As I have progressed through writing and redesigning this feature a few times, Danny and I have come to the conclusion regarding the inclusion of voice receive in discord.py. Discord considers voice receive a second class citizen as a feature and will likely never officially support or document it. With no such guarantees, all development is based on reverse engineering and is liable to be broken by discord at any point.

The conclusion is that voice receive as a discord bot feature does not belong in the library. However, the alternative is to simply use an extension module to implement it. See https://github.com/Rapptz/discord.py/pull/9288#issuecomment-1785942942 for more details.

This is exactly what I've been working on. https://github.com/imayhaveborkedit/discord-ext-voice-recv/

The foundational work has been largely complete and the code is functional, but as stated in the readme it's not quite complete, not guaranteed stable and subject to change. Basic documentation is done but more comprehensive docs and examples are on the todo list. It also requires v2.4 of discord.py (currently the master branch), not yet released on pypi at the time of writing this.

Old issue content

This information is technically outdated, but a large amount of the design still applies.

Note: DO NOT use this in production. The code is messy (and possibly broken) and probably filled with debug prints. Use only with the intent to experiment or give feedback, although almost everything in the code is subject to change.

Behold the voice receive RFC. This is where I ask for design suggestions and feedback. Unfortunately not many people seem to have any idea of what their ideal voice receive api would look like so it falls to me to come up with everything. Should anyone have any questions/comments/concerns/complaints/demands please post them here. I will be posting the tentative design components here for feedback and will update them occasionally. For more detailed information on my progress see the project on my fork. I will also be adding an example soonish.

Overview

The main concept behind my voice receive design is to mirror the voice send api as much as possible. However, due to receive being more complex than send, I've had to take some liberties in creating some new concepts and functionality for the more complex parts. The basic usage should be relatively familiar:

vc = await channel.connect()
vc.listen(MySink())

The voice send api calls an object that produces PCM packets a Source, whereas the receive api refers to them as a Sink. Sources have a read() function that produces PCM packets, so Sinks have a write(data) function that does something with PCM packets. Sinks can also optionally accept opus data to bypass the decoding stage if you so desire. The signature of the write(data) function is currently just a payload blob with the opus data, pcm data, and rtp packet, mostly for my own convenience during development. This is subject to change later on.

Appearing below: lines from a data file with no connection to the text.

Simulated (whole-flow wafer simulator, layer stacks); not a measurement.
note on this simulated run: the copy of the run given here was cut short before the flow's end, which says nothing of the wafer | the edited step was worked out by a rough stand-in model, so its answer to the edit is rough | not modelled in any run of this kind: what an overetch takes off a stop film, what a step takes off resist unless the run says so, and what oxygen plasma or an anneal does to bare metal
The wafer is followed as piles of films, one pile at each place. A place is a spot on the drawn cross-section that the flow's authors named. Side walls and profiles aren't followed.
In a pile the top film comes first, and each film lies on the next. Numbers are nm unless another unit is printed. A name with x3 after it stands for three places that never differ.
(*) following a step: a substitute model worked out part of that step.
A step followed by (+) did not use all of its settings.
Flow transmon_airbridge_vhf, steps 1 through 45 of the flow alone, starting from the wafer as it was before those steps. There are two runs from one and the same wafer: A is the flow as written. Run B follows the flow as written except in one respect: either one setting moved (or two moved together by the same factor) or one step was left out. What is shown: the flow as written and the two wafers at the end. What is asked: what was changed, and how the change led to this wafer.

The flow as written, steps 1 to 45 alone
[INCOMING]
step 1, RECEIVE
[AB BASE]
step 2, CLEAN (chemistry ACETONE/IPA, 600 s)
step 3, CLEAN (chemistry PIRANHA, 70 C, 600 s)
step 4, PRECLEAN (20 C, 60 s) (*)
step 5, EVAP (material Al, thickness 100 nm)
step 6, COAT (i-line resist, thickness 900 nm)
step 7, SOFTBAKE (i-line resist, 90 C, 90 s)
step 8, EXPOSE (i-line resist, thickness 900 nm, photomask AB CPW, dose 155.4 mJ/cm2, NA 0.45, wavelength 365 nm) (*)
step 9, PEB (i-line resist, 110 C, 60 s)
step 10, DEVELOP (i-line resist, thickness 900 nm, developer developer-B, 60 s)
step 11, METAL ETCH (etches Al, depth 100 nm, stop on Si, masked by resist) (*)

The new VoiceClient functions are basically the same as the send variants, with listen() being the new counterpart to play().

Note: The stop() function has been changed to stop both playing and listening. I have added stop_playing() and stop_listening() for individual control.

Built in Sinks

For simply saving voice data to a file, you can use the built in WaveSink to write them to a wav file. The way I have this currently implemented, however, is completely broken for more than one user.

Note: Here lies my biggest problem. I currently do not have any way to combine multiple voice "streams" into one stream. The way this works is Discord sends packets for all users on the same socket, differentiated by an id (aka ssrc, from RTP spec). These packets have timestamps, but with a random start offset, per ssrc. RTP has a mechanism where the reference time is sent in a control packet, but as far as I can tell, Discord doesn't send these control packets. As such, I have no way of properly synchronizing streams without excessive guesswork based on arrival time in the socket (unreliable at best). Until I can solve this there will be a few holes in the design, for example, how to record the whole conversation in a voice channel instead of individual users.

Sinks can be composed much like Sources can (PCMVolumeTransformer+FFmpegPCMAudio, etc). I will have some built in sinks for handling various control actions, such as filtering by user or predicate.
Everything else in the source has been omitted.